Monday, Apr. 29, 1946

The Folks Next Door

How far is it from Brooklyn to Bukowsko? They seemed remarkably close last week as an old woman stood in Bukowsko's ashes and said, "Everything's boined." She, like a lot of other people in Polish Galicia, had lived for years in the U.S., had come home before the war not because Galicia was better or richer, but because she was born there.

Galicia seemed much more remote a year ago, when U.S. policymakers agreed "tentatively" to U.S.S.R. proposals for boundary shifts in eastern Europe. The Russo-Polish border moved west. In return the Poles got not only a large slice of German land but a Russian promise to take into Russia thousands of Ukrainians who had lived for generations among the Poles.
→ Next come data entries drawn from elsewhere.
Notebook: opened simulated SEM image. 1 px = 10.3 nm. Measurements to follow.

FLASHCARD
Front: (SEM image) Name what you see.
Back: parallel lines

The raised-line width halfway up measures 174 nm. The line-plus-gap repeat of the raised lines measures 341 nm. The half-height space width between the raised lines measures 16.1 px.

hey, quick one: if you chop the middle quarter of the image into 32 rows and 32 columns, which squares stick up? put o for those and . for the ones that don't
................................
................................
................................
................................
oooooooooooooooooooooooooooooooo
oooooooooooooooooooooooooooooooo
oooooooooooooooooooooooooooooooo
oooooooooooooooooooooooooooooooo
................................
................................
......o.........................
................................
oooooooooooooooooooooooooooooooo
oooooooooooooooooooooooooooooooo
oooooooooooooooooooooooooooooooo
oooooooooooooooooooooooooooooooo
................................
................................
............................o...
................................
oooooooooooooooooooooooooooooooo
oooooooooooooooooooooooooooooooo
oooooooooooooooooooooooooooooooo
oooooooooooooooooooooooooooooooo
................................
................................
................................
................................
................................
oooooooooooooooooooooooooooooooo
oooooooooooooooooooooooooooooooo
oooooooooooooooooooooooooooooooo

The maps published a year ago showed where the San River ran, past towns with unpronounceable names, out of the Carpathian foothills; the stories told in plausible, abstract terms how populations would be shifted from this side to that side of new lines on a map. Neither maps nor stories showed the whitewashed cottages of Galicia nor told how the people who lived there felt about it.

The Ukrainians did not want to leave. Thousands of them took to the hills under the leadership of a man whom all Galicia calls "The Colonel"; he is said to be a former German SS officer. As Poles, evicted from land in the north taken over by Russia, came into Galicia, the Ukrainian bands raided villages, tossing flaming brands on straw-thatched roofs. The Ukrainians aped the nations by demanding impossible reparations; from little Bukowsko they demanded one million zlotys. When the 3,000 villagers raised only 300,000 zlotys, the raiders burned all but eleven of Bukowsko's 400 cottages, John Kinglarski, who used to mine coal near Kingston, Pa., said the Ukrainians had burned his plow and stolen two horses and a cow for which he had paid 8,000 zlotys ($80). Kinglarski, who was wrapped in burlap bags, waved an old U.S. passport. "I had beautiful clothes in America," he said.

Andrew Kotalik, who once worked as a boilermaker for the Lackawanna Railroad, summed up his recent life in words that contracted the world's dimensions more strikingly than air-travel statistics and which made peace terms seem more real than all the speeches of statesmen: "From de war we ain't had enough. From de Joimans we ain't had enough. Den dem bandit fellers come and dey boint down de houses' and boint my horse and four sheepses. Excuse my English, but can't you folks do something for us folks?"